The release of a new book, one coming on the heels of the 2020 cheating scandal that shook the United States Military Academy at West Point, is offering new perspectives on another cheating controversy that ensnared cadets at the institution 45 years ago.
“Choosing the Harder Right” tells the story of Cadet Timothy Ringgold, who stood up to senior leadership at his beloved school and aided fellow cadets during the infamous 1976 West Point cheating scandal.
Ringgold was a year away from graduating in 1976, when he and other cadets were selected at random to meet with then-Under Secretary of the Army Norman R. Augustine. Each was questioned about a scandal involving 153 upperclassmen who resigned or were expelled for cheating on an electrical engineering exam. The secretary of the Army went as far as appointing a select commission headed by former astronaut Frank Borman to review the case. By the end of the ordeal, more than 90 of those caught cheating were reinstated and allowed to graduate.
While Ringgold was not directly involved in any violation, he believed the institution’s honor system was “not fairly administered.”
“I thought it was a bunch of nonsense,” Ringgold told Military Times, explaining what he told Augustine during the 1976 meeting. “In my opinion the cadets who were involved did no more or less than we all have done. Cadets are only human, cadets make mistakes. This just did not seem to me to be an an incident worth making a crisis out of.”
As news spread of the 1976 incident, which was considered the largest cheating scandal in service academy history, Ringgold called for outside assistance, going as far as asking Arizona Republican Senator Barry Goldwater for an impartial investigation. In doing so, Ringgold became the de facto spokesperson for the accused cadets.
“West Point clearly lost its way in the 1970s,” he said. “I think the changes that have occurred since have made West Point the very strong institution that it is.”
Ringgold faced expulsion for his stance, but would go on to graduate in 1977 after West Point dropped all charges following the discovery of “new evidence” that implied cheating was far more widespread than West Point leadership suggested.

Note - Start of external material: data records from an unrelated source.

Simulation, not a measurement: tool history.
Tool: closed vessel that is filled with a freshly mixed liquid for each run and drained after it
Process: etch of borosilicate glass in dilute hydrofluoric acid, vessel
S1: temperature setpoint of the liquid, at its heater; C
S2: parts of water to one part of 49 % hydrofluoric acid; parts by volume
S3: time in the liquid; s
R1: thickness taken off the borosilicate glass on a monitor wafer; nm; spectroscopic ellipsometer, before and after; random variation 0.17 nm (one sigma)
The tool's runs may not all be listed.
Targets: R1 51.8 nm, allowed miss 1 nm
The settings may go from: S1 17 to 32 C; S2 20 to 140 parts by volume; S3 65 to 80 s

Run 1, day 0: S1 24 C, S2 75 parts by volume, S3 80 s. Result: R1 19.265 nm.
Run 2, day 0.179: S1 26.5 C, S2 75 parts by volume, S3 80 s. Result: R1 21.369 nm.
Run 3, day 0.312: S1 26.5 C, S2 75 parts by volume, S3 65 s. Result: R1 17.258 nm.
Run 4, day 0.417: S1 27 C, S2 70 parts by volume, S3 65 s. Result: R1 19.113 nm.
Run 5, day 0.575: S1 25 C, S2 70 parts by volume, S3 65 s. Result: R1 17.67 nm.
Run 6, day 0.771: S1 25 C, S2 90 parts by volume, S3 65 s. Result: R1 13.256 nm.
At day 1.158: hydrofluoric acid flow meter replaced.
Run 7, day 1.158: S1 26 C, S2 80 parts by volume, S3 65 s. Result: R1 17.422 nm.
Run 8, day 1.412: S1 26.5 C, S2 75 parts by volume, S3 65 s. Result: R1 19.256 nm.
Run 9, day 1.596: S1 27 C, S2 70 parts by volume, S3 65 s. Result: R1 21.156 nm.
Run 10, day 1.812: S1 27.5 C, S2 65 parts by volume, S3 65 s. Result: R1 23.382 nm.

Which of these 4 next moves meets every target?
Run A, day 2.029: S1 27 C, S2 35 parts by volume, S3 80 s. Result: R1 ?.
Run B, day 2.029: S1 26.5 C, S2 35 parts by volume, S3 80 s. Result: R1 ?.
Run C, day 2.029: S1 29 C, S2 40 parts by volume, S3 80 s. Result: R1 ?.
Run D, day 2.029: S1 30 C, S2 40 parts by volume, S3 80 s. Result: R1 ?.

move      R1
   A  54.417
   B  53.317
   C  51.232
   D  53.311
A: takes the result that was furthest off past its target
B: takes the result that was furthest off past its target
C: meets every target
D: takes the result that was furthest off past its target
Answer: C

Today, Ringgold, who would go on to enjoy a distinguished career at the Pentagon, Capitol Hill and the White House, said he hopes the information in this book will be a reminder of what it takes to keep an institution in check.
“Every revered institution like the military academy can have flaws and lose its way,” he said. “If there’s not a constant vigilance to make sure you’re on the right path ... then history will repeat itself and we will have the chaos and confusion and disappointment we had so many years ago.”
Discovering the Untold Story
Author Destiny Jennifer Ringgold, the subject’s daughter, was unaware of her father’s story or role in the scandal until discovering following a recent online search of his name.
“I was in the process of doing a sequel to my first book and I knew [my father] had a complex relationship with West Point,” she told Military Times. “It really took my breath away because I didn’t understand the history behind the story until I sat down with my dad and asked him.”
Despite his daughter’s newfound curiosity, Ringgold initially ignored her queries, telling Military Times that the story is one he would have never written himself.
“I’m very much at peace with what my role was,” he said. “I have no regrets about the stand I took, but that doesn’t mean I want to relive it.”
Eventually, however, Ringgold acquiesced to his daughter’s inquiries.
“I think this is an important part of West Point history,” Destiny Ringgold said. “This was a dark period but I knew there was a lot of good that came out of it.”
The book’s title, meanwhile, comes from an excerpt from the Cadet Prayer.
“Make us to choose the harder right instead of the easier wrong, and never to be content with a half truth when the whole can be won.”
The sentiment also explains why Ringgold stood up to West Point leadership.
“We were all fighting for the same thing,” he said. “We all believed in the honor code and we wanted standards; it was just a difference of how we got there.”
Even though “Choosing the Harder Right” is based on his own story, Ringgold, whose father and older brothers also served, wants readers to know that the story remains bigger than him.
“The real story here is how a lot of people came together and were willing to sacrifice their career to put values [first],” said Ringgold, acknowledging the West Point-graduate attorneys, the chaplain and officers who fought alongside him.
“They all sacrificed their careers in order to force West Point to correct the ills of the time, so that it [could] become the world class institution that it remains today.”
The Associated Press contributed to this report.